This Michael Barone article has a great quotation from Joseph Lieberman:
"There is something profoundly wrong when opposition to the war in Iraq
seems to inspire greater passion than opposition to Islamist
extremism," Sen. Joseph Lieberman said in a speech last week. What is
profoundly wrong is that too many of us are operating off the default
assumption and have lost sight of who our real enemies are."
4 comments:
I couldn't agree more. While many Democrats are surely guilty of this, doesn't Bush bear a significant amount of the blame? I remember the 2002 election, when many Republicans used the War on Terror as a partisan cudgel. It seems to me, that the Republican use of foreign policy helped poison the political atmosphere. I will admit that far too many Dems whose irrational hatred of Bush obscures their vision, but this administration bears some significant responsibility for this reality.
I would say the atmosphere was already poisoned. The irrational hatred of Bush predated 2002.

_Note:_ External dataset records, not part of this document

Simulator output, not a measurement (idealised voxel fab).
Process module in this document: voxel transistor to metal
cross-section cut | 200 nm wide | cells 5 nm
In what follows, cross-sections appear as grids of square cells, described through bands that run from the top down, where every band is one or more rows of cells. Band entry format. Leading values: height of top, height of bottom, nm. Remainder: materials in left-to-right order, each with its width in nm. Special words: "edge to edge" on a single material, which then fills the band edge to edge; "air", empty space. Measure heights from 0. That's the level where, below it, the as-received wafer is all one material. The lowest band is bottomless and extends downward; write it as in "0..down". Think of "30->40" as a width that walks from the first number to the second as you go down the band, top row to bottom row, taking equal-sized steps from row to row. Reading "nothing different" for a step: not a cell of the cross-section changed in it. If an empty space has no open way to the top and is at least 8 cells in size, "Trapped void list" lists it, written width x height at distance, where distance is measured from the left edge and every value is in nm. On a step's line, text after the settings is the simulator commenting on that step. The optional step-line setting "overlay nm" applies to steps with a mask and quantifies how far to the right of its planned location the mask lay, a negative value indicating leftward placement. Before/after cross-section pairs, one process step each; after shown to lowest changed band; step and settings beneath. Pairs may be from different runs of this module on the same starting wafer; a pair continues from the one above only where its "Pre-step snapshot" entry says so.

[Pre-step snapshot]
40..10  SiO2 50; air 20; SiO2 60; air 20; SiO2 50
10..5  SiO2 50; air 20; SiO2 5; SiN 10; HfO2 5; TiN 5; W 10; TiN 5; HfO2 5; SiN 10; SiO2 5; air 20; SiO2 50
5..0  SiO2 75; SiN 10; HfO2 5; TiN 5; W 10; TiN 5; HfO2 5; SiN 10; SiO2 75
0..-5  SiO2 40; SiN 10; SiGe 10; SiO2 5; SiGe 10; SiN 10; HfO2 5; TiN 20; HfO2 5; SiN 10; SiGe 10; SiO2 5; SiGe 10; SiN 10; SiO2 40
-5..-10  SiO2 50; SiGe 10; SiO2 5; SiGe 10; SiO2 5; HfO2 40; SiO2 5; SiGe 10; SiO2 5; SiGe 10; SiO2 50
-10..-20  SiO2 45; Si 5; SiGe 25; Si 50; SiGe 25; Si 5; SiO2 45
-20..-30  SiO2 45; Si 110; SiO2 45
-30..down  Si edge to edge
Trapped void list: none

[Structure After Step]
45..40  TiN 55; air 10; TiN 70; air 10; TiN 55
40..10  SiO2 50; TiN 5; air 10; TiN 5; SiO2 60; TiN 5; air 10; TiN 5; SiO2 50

That might be true, but it does not make President Bush right to campaign against Democrats who supported the war in 2002, nor does it make him right not to make any sort of effort to create a bipartisan war cabinet. If he wanted politics to stop at the water's edge in time of war, he should have led by example, regardless of irrational hatred.
The "irrational hatred" probably began with right-wing hatred of Clinton, and in any case in the wake of 9/11 Bush had a great opportunity to mobilize bipartisan support. It is ahistorical to assert that views of Bush have simple been constant with no variation. Views of Bush in 2001, say, and in 2006 became dramatically different.